“These stories hover just an inch above terra firma” – Hollow Shores by Gary Budden

‘He walks with no other human in sight. What a luxury to be alone on this packed island. … On foot, the world becomes a bigger place. … Like stepping into the background somehow, text tumbling over the margin and off the page, wading into the painting, whatever; it’s that feeling of being elsewhere that is so compelling.’

The upturn is just around the corner. In a future near you, our leaders will lead; pull us all up in their slipstream. And we’ll become engaged, civic-minded – stakeholders in tomorrow. We will live in well-planned towns, visit sponsored green spaces, and schools will equip the next generation to fuel a world-beating economy. From fund manager to lollipop lady, we’ll all play our part. The few that fall between the cracks will be blessed on primetime by Oprah, and there won’t be any more ‘Swampy’s because environmentalism will be corporate. Or not…

Gary Budden’s debut collection, Hollow Shores, is about the ritual and lore of a pagan land which, despite centuries of occupation by the State, still evades the yoke of das kapital. It’s also about the yearning to be far from the madding crowd, and re-connecting with oneself through the natural world. In these loosely coupled stories on the edge between fiction and non-fiction, Budden creates a mood, a pall, under which recurring themes echo ever louder – principally, of feeling unanchored in the world.

Momentum is built through characters who are cleverly weaved in and out of the collection – dropped then picked up at different points in their lives. And compelling as Budden’s characters are in one shade, seeing them in different colours, unexpectedly, intensifies their impact. The man seeking an untamed space, and splendid isolation therein, except from the precious few amongst whom he can truly disarm. A young woman maturing, and the dissolving of once-cherished friendships as new priorities take over. Communities – not those engineered by politicians, mythologised by the Press or sponsored by Nike – but hidden, grassroots communities such as the punk scene, and those living along Britain’s canal network, on barges. And through the unexpected revisiting of characters (changed as they are by time and circumstance), the whole becomes far greater than a sum of parts. The mood, that pall which Budden builds from the very first page, gets deeper and darker.

Hollow Shores is, in part, an exploration of Britain’s counter-cultures – those swimming against the tide. It’s forged in time and place and as much about memories bound up in steel and concrete, as those evoked by earth, water and sky. And with its white foxes of legend and obscure figures in black, these stories hover just an inch above terra firma.

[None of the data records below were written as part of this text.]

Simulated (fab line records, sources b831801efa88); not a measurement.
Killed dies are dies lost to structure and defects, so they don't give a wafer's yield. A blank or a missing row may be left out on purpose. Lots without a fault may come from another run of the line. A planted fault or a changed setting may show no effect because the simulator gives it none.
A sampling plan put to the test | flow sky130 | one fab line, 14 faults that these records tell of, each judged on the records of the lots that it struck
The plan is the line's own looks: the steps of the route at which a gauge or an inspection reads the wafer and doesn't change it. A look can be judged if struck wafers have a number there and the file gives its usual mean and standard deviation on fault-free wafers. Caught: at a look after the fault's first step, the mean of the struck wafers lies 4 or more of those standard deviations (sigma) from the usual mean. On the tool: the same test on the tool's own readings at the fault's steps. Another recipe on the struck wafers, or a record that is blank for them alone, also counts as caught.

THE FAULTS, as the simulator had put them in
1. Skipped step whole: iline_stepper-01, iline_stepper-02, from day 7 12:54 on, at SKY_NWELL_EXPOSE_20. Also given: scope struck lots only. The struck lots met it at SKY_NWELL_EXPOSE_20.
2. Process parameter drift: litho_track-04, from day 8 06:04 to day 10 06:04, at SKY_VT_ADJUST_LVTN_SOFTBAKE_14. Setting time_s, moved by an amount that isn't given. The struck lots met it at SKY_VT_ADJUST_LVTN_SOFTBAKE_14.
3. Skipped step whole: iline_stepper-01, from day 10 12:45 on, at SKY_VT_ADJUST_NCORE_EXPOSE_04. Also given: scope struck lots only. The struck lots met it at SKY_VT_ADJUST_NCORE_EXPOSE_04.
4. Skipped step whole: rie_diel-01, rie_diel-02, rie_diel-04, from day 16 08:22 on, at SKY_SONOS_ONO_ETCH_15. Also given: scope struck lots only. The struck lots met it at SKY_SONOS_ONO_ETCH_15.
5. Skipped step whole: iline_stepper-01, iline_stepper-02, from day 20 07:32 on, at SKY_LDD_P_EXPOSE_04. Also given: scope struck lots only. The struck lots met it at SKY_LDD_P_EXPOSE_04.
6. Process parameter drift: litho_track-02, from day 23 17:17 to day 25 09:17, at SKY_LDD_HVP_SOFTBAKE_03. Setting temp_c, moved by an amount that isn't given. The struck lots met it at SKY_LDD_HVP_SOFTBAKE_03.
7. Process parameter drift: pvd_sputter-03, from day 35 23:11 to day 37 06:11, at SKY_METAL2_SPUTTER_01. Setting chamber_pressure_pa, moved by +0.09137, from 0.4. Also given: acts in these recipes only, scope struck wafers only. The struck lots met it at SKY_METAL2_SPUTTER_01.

There’s an idea at the heart of Hollow Shore, almost unsaid – that as more of our lives are monetised, we become ever more tightly harnessed. And the tighter that (unseen) harness, the less space there is for alternate lives – in particular, those that don’t further competitive advantage. And the stories within this collection spin a kaleidoscope of satellite themes – of modern society’s flotsam and jetsam; of being washed up and stranded, out of moves on rebooting one’s life. The psychic harm of city life and, concomitantly, the redemptive power of nature.

Any Cop?: Hollow Shores is irregular; oblique. And quite beautiful in its ‘restlessness’.